The ratings agency Moody's has downgraded Greece to the lowest rating on its bond scale, following a deal with private investors that would see them ultimately lose 70 per cent of their holdings in Greek debt.

Moody's late Friday lowered Greece's sovereign rating to C from Ca, arguing that the risk of default remains high even if a bond-swap deal with banks and other private investors, due to be completed this month, is successful.

It said it would "reassess the credit risk profile" after Greece issues the new bonds.

Ratings agency Standard & Poor's took similar action on Feb. 27.

The swap deal aims to cut €107 billion ($144 billion) from the country's debt, and would see private investors lose more than half the face value of their Greek bonds in exchange for new ones issued with more favourable repayment terms for the crisis-hit country.

The exchange is an integral part of a second bailout package for Greece by other eurozone countries and the International Monetary Fund.

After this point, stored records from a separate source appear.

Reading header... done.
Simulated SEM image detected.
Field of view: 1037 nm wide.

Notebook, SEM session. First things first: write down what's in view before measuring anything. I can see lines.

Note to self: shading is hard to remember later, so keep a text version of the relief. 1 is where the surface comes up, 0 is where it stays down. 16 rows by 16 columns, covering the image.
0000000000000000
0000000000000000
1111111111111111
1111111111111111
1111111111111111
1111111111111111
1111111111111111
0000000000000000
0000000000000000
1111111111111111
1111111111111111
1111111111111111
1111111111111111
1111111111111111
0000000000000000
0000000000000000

"Looking ahead, the EU program and proposed debt exchanges will reduce Greece's debt burden, but the risk of a default even after the debt exchange has been completed remains high," Moody's said.

"Moody's believes that Greece will still face medium-term solvency challenges: its stock of debt will still be well in excess of 100 per cent of gross domestic product for many years, the country is unlikely to be able to access the private market once the second assistance package runs out, and its planned fiscal and economic reforms will still face very significant implementation risks."